Foreign Languages, Pedagogical Institutes of

Foreign Languages, Pedagogical Institutes of


institutes that train teachers of foreign languages (English, German, French, Spanish, and others) for secondary and higher educational institutions, as well as translators and abstractors.

In 1972 there were 11 pedagogical institutes of foreign languages in the USSR: the M. Thorez Moscow Institute (founded in 1930); the Gorky Institute (1937); the Piatigorsk Institute (1939); the Alma-Ata Institute (1940); the Irkutsk, Kiev, Minsk, Tashkent, and Tbilisi institutes (all 1948); the V. Briusov Yerevan Institute of Russian and Foreign Languages (1949); and the Gorlovka Institute (1949).

The pedagogical institutes of foreign languages train teachers of two foreign languages. The Gorky and Minsk Institutes also have a program for translators and abstractors, and the Moscow Institute has a program for linguists specializing in applied linguistics and machine translation, in addition to the program for translators and abstractors (including simultaneous interpreters). Most of the institutes have preparatory and correspondence departments; in the Minsk, Moscow, Tashkent, and Tbilisi institutes there are also evening classes. All the institutes except the Gorlovka Institute have graduate schools, and the Moscow Institute has been accredited to accept candidates’ and doctoral dissertations for defense. The term of study at the institutes is four to five years.

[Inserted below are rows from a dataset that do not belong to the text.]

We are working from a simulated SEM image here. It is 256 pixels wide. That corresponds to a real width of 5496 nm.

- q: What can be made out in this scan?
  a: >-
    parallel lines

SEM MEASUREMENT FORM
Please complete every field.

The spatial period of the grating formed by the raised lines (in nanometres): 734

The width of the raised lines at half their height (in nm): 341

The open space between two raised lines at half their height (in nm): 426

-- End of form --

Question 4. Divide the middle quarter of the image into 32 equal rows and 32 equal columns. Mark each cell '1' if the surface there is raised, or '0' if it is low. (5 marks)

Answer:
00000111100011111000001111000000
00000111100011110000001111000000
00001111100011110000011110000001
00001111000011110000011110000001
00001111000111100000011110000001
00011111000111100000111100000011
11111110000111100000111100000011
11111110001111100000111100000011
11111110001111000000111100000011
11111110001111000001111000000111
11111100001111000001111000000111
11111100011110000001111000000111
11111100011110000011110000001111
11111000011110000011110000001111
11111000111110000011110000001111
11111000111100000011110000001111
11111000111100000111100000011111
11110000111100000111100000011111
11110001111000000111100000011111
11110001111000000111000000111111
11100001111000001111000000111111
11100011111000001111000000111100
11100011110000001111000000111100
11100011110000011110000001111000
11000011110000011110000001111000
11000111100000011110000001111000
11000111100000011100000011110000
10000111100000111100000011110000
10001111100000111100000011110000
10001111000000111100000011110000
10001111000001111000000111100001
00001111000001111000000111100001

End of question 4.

According to the 1972 statistics, teachers of foreign languages also graduate from the departments and divisions of more than 100 pedagogical institutes (the Mirza Fatali Akhundov Azerbaijan Pedagogical Institute prepares teachers of Russian as well as foreign languages) and 40 universities (Romance, Germanic, Oriental, and Slavic languages). Some pedagogical institutes and universities combine the training of teachers in history, geography, and other subjects with training in a foreign language.